Overview
Daedalus is a feature platform for PixAI's recommendation system. Its job is to turn declarative feature definitions into point-in-time-correct training datasets, and to wrap that engine in a lean operational layer.
The system is built as four layers, each one feeding the next. Every layer is Arrow-native (see Arrow-Native Design) and the definitions are the single source of truth — adding a feature is a YAML edit, not a code change.
The four layers
┌───────────────────────────────────────────────────────────────────────┐
│ 1. DEFINITIONS feature_views/*.yaml (FeatureViewDef) │
│ (declarative YAML) feature services (column-level contracts) │
│ │
│ FeatureCatalog.from_yaml_dir() → entities, views, dtypes → Arrow │
└───────────────────────────────┬───────────────────────────────────────┘
│ catalog (entities + views + services)
▼
┌───────────────────────────────────────────────────────────────────────┐
│ 2. COMPUTE aggregate_pit_table(spine, specs) │
│ (rolling agg) Engine.DUCKDB │ Engine.POLARS │
│ windowed list-agg │ rolling().agg() │
│ — bit-for-bit equivalent — │
└───────────────────────────────┬───────────────────────────────────────┘
│ rolling point-in-time features
▼
┌───────────────────────────────────────────────────────────────────────┐
│ 3. TRAINING compile → skeleton → enrich │
│ (operator pipeline) FeatureServiceDef → OperatorPipeline (DAG) │
│ executor.run_pipeline: │
│ skeleton (SQL source layer) writes per-day │
│ enrich (Pythonic) appends embeddings (Ray) │
└───────────────────────────────┬───────────────────────────────────────┘
│ per-day dt=YYYY-MM-DD/*.parquet
▼
┌───────────────────────────────────────────────────────────────────────┐
│ 4. PLATFORM SURFACES one in-process API, no feature logic re-derived │
│ Dagster · FastAPI JSON-RPC · MCP server · daeda CLI │
└───────────────────────────────────────────────────────────────────────┘1. Definitions — declarative YAML
Feature views live as YAML in feature_views/*.yaml and are loaded by FeatureCatalog.from_yaml_dir() (src/daedalus/catalog/registry.py). Each view carries its schema (DuckDB-like dtypes parsed into Arrow types), its source metadata (DataSourceDef), and the entities it is keyed on. A feature service layers a column-level contract on top of those views — the resolved input schema for one model.
See Feature Catalog.
2. Compute — rolling aggregation
aggregate_pit_table is a plain module-level function with two interchangeable, bit-for-bit equivalent implementations: a DuckDB windowed list-aggregation path and a Polars rolling().agg() path. You choose one explicitly via the Engine enum and the get_aggregate_pit_table() factory — never a magical default import.
See Compute Engine.
3. Training — the operator pipeline
A feature service is compiled into an engine-tagged operator DAG and run as one compile → skeleton → enrich pipeline through the executor (daeda pipeline train <service>, the sole training entry point in Core v1). The skeleton stage runs the SQL source layer (feature joins + rolling aggregations) and writes per-day parquets; the enrich stage appends avg-pooled artwork embeddings via Ray Data streaming actors backed by a Lance store.

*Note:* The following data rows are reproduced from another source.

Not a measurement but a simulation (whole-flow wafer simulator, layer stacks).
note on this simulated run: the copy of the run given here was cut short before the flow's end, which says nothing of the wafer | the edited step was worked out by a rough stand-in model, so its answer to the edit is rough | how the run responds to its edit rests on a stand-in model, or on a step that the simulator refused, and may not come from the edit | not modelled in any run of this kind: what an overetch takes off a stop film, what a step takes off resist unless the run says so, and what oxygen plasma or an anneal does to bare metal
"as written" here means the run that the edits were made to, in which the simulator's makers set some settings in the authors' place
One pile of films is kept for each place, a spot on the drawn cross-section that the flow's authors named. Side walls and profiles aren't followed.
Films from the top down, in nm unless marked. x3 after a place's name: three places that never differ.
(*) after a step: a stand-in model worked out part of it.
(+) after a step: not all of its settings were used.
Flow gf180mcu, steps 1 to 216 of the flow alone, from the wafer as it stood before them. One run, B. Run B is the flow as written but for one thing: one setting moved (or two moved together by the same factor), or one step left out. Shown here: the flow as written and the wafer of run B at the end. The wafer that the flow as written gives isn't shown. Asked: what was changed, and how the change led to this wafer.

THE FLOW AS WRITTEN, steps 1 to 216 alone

See Operator Pipeline and the Training Pipeline overview.
4. Platform surfaces
The same in-process training API is exposed through four surfaces, with no feature logic re-derived: Dagster orchestration (daedalus.definitions), a FastAPI JSON-RPC control plane (daeda serve-api), an MCP server (daeda mcp), and the daeda agent CLI.
See Platform Surfaces.
Canonical entity join keys
Entities are shared across every feature view and defined once in src/daedalus/catalog/model.py (registered in registry.py). The two canonical entities and their join keys are:
| Entity | Join key | Value type |
|---|---|---|
user | user_id | int64 |
artwork | artwork_id | int64 |
Reusing these canonical keys is a hard convention: a feature view declares which entities it is keyed on (entity: user, entity: [user, artwork]), and the catalog resolves the join keys from the shared ENTITIES map rather than letting each view invent its own.
from daedalus.catalog.registry import ENTITIES
ENTITIES["user"].join_keys # ["user_id"]
ENTITIES["artwork"].join_keys # ["artwork_id"]Design north star
A small set of well-fitted parts — a catalog, an engine, a pipeline, and a thin platform skin — that compose cleanly. The layers above only ever depend downward: definitions never know about training, compute never knows about the platform surfaces.